Tribute to Fr Nial O'Brien
Father O'Brien was born in Dublin, Ireland, on August 2, 1939. He entered the Columban seminary in Ireland in 1957 and was ordained priest in December 1963. He came to the Philippines the following year and spent most of the rest of his life in the Diocese of Bacolod.
Father O'Brien had a passion for language as the expression of a people's culture and rejected the description of the Hiligaynon language, which he spoke fluently, as a 'dialect.' The Samaria retreats, given by a team of laymen and a priest, were entirely in that language. Out of the experience of working with men who were natural leaders in their communities he produced books and pamphlets in Hiligaynon for Sunday services in distant barrios that couldn't have Mass on a regular basis.
A totally different legacy is the kibbutz he set up in the early 70s in a mountain area of Tabugon, Negros Occidental, to enable poor farmers to enjoy the fruits of their labour as a cooperative. It was typical of Father Niall to take a model from elsewhere, this time from modern Israel, and adapt it to local needs and to the local culture. This venture, though Father O'Brien hadn't been directly involved for some years, is still going.
All this was before the event that made Niall O'Brien an international figure for a while and a national hero in Ireland, something reflected by the wide coverage given by the Irish media to his death 20 years later. The 'Negros Nine' were three priests - the other two being Australian Columban Brian Gore and diocesan priest Father Vicente Dangan - and six parish workers falsely charged with the murder of Mayor Pablo Sola of Kabankalan and four companions. The three priests were under house arrest for eight months, the last three weeks of that in the Police constabulary camp in Bacolod City, before they 'broke out' of it and 'broke into' Bacolod City Jail where the others were. They spent six months in jail before the case was dropped. The late Senator Jose Diokno helped greatly towards the end. Bishop Fortich of Bacolod, who died last year, appointed the three priests as chaplains while they were in jail, a real blessings for many prisoners who had been forgotten. Lawyers whom the priests knew followed up their cases.

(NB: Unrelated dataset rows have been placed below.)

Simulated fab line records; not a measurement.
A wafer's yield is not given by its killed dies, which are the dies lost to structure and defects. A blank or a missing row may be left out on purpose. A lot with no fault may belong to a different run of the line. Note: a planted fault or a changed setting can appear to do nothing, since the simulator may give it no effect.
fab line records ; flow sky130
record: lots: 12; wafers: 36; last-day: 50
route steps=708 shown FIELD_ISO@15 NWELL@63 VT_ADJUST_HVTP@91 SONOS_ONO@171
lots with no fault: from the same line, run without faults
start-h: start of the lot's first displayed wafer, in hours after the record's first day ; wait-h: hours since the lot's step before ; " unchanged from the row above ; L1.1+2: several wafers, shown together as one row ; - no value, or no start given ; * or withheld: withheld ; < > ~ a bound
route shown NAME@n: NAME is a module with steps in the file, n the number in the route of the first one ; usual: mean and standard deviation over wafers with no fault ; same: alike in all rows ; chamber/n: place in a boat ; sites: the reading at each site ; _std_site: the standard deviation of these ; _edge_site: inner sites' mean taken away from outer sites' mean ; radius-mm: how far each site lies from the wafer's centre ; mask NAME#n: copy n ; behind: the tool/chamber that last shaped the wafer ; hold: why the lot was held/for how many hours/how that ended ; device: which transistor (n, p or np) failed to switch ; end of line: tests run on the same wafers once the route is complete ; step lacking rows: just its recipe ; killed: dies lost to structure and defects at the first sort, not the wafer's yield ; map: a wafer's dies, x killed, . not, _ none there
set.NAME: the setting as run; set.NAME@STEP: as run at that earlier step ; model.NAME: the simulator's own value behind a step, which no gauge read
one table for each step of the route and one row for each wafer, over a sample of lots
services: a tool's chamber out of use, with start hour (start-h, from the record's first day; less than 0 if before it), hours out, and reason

The death penalty was on the books during those years and the possibility of being sentenced though innocent did trouble Father O'Brien. He had always opposed this punishment but never dreamed of the possibility that this sentence might be passed down on him some day. However, the international coverage given the case made that a remote possibility.
Father O'Brien became a national figure in Ireland that time because RTÉ, the national radio and TV network gave extensive coverage to the case, sending out a reporter to Bacolod, Charlie Bird, who himself became a celebrity as a result. People in Ireland could not believe that a prisoner could be interviewed live on radio and TV from his cell.
Father O'Brien kept a diary during his imprisonment and later wrote two books based on this. The first, Seeds of Injustice, was published in Ireland and was basically an account of the experience of the Negros Nine. Revolution from the Heart, a spiritual/theological reflection on the Negros Nine experience and on the more than 20 years that he had by then spent in Negros, was published in Ireland, the USA and the Philippines. Cardinal Vidal of Cebu launched the Philippine edition. The book has been translated into many languages, including German, Spanish, Korean and Japanese.
A later book was Island of Tears, Island of Hope, a further reflection on the Church's mission in Negros that highlights the role of Bishop Antonio Fortich, for whom Father Niall had great respect, admiration and affection.
His experience of violence in Negros, especially during the Martial Law years, was an influence on his passionate commitment to active non-violence, which he saw as a demand of the Gospel. He had contacts in the peace movement throughout the world and was a speaker at a number of international gatherings.